Fsshion: Ways to keep your trainers looking box fresh for longer
Katie Wright asks the experts to share their best sneaker cleaning tips...
THERE'S something so delightful about buying new trainers – lifting the lid of the shoebox and parting the tissue paper to reveal a pristine pair of sneakers (and breathing in that distinctive aroma, of course).
What's not so enjoyable is when your fresh kicks rapidly turn from spotless to spoiled – especially during the colder months, when our footwear has to contend with mushy autumn leaves, muddy puddles, slush and snow.
But with the right care and cleaning, you can keep sneakers looking snazzy, whether they're bright white, jet black or multicoloured. Here, experts share their top tips for looking after your trainers…
“Always spray your shoes with a shoe protector,” says Derek Morrison, general manager EMEA at sneaker specialists StockX (stockx.com).
Natasha Seal-Jones, cleaning expert from Cherry Blossom (cherryblossom.co.uk) agrees with the importance of a protector spray. By spritzing on the fabric an “invisible protective barrier is put in place, meaning liquid will run off your shoes instead of staining them”, she says.
STORE THEM SECURELY
If you want black or brightly coloured trainers to retain their vivid hue, Morrison advises: “Store them in a cool, dark place to avoid sun damage, and use shrink wrap [cling film] to keep dust and humidity away.”
POP THEM IN THE WASHING MACHINE
“If your shoes are made of fabric or canvas, you can put them in the washing machine on a quick, cold cycle at a low spin – I would recommend 30 degrees with a spin of 700 [RPM] or lower,” says Lisa Kay, founder of footwear brand Sole Bliss (solebliss.com).
Remove laces and pop them in a net washing bag to ensure they're thoroughly cleaned and don't get lost in the machine.
However, not all shoes can withstand a spin cycle. “If your trainers are made of leather or suede, you should avoid putting them in the washing machine,” suggests Kay.
TREAT STAINS SEPARATELY
If you step in something icky or suffer a sneaker spillage, time is of the essence.
“Acting fast to soak up the stain with kitchen paper or rinsing straight away will help,” says Seal-Jones. “The most important thing to avoid is letting the spillage or dirt sit on your footwear, as the longer you leave it, the more ingrained in the fibres it will get.”
Next, get to work with a stain remover that's suitable for the fabric. Kay says: “If you have any super tough stains, you should scrub them first with a stain remover or bicarbonate of soda.”
MAKE YOUR OWN CLEANING SOLUTION
To treat leather, Kay recommends: “Make your own by mixing two parts white vinegar with one part olive oil.”
Whether homemade or shop-bought, be careful before washing new shoes. “We always recommend patch-testing your cleaner at the back of the shoe before applying all over,” Kay adds.
TRY A WHITENER
White leather trainers like Adidas Stan Smiths or Veja Campos need special attention to keep them looking immaculate.
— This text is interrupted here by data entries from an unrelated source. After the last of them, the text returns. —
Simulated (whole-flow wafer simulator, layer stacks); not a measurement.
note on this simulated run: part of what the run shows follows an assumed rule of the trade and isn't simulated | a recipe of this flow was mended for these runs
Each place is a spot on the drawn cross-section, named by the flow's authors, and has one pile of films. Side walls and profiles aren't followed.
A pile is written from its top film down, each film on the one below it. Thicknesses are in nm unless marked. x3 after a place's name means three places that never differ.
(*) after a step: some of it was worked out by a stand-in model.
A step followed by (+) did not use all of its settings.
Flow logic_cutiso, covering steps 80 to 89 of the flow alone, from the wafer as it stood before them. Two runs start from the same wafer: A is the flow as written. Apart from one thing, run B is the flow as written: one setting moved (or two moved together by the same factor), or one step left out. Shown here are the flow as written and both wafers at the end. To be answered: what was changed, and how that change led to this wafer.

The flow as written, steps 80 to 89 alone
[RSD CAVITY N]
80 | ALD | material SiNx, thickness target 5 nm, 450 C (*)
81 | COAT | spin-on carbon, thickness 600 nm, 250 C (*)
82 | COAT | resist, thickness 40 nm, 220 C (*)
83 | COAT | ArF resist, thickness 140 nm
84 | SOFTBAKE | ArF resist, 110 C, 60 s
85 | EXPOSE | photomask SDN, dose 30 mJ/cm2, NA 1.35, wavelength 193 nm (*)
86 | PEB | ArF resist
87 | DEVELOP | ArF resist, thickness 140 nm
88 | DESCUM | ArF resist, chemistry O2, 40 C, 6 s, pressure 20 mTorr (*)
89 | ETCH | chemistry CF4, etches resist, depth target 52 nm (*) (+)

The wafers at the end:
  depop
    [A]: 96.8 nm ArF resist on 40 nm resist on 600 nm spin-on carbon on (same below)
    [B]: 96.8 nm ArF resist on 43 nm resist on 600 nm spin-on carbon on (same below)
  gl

“Dish soap, baking soda, and diluted white vinegar are household items to have handy, but really, it's best to have a specialist shoe cleaner on hand,” says Seal-Jones.
“If the colour of your white leather has faded or even yellowed, then specialist shoe whiteners tend to be your best friend, because they add colour back onto the affected areas.”
BEWARE OF THE WEATHER
If you really want to avoid stains and discolouration, it's best to leave your favourite footwear at home when bad weather looms.
“Avoid wearing trainers you want to protect on rainy days,” says Morrison. “And make sure you have a couple on rotation that you're happy to wear instead.”